Three pullback identities are required to prove on Guillemin and Pollack's Differential Topology on Page 164. I am not sure if I get it since it is the first time I play with them.
I hope I got the first two right, but I was not able to proceed the third, because I don't see the commutativity of the pullback $df_x^*$ and the form $\omega$.

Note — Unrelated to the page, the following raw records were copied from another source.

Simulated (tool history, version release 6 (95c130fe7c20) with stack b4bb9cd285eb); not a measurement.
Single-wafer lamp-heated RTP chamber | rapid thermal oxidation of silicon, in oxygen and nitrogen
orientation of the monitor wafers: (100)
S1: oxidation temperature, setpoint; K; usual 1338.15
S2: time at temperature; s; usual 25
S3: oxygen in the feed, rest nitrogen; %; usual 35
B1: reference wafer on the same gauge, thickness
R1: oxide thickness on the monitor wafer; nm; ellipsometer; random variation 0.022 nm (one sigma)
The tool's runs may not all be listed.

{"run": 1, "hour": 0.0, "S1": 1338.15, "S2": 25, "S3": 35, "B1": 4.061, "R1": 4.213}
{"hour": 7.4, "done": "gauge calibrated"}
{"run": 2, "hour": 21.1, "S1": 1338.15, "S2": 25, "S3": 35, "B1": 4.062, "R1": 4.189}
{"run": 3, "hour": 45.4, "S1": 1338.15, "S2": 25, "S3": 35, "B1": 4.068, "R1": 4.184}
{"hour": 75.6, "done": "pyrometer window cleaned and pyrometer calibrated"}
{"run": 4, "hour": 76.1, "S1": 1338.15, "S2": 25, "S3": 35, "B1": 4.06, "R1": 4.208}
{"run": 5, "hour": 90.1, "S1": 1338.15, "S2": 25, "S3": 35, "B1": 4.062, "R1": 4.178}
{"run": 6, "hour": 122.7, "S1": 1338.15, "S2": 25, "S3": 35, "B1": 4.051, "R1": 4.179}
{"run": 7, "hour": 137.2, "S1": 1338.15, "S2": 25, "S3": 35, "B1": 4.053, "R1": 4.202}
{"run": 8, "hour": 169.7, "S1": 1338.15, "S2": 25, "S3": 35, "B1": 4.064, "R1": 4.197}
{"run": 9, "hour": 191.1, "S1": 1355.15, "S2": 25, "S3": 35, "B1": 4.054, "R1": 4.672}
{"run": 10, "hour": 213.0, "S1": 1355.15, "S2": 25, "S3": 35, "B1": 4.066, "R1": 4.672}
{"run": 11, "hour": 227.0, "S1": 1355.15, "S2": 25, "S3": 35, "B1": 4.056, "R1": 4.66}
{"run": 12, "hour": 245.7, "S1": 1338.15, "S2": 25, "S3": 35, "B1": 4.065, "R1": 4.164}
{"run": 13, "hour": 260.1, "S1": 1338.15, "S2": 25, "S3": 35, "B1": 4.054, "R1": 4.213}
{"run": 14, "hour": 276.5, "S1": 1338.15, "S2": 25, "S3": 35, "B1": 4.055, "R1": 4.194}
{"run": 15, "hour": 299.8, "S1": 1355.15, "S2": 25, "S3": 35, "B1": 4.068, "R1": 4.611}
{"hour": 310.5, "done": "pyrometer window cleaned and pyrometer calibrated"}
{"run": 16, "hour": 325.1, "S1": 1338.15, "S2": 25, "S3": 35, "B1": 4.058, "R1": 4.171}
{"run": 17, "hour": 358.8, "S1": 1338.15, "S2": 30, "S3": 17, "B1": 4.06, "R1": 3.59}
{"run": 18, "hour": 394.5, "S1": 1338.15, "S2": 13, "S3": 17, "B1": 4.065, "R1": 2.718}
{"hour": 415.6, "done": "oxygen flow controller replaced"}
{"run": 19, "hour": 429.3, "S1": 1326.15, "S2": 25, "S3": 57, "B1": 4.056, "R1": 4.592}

Definition. If $f: X \to Y$ is a smooth map and $\omega$ is a $p$-form on $Y$, define a $p$-form $f^*\omega$ on $X$ as follows: $$f^*\omega(x) = (df_x)^*\omega[f(x)].$$
$f^*(w_1 + w_2) = f^*w_1 + f^* w_2$
$f^*(w \wedge \theta) = (f^*w) \wedge (f^* \theta)$
$\mathbf{(f\circ h)^* \omega = h^*f^*\omega}$
Following the definition, the RHS is: \begin{eqnarray*} d(f \circ h)_x^* \omega [(f \circ h)(x)]& =&\omega( d(f \circ h)_x(x))\\ & =&\omega( df_{h(x)} \circ dh_x)(x))\\ & =&\omega( df_{h(x)} dh_x(x))\\ & =&df_{h(x)}^*\omega( dh_x(x))\\ & =&f^*\omega( dh_x(x))\\ & =&h^*f^*\omega( x)\\ \end{eqnarray*}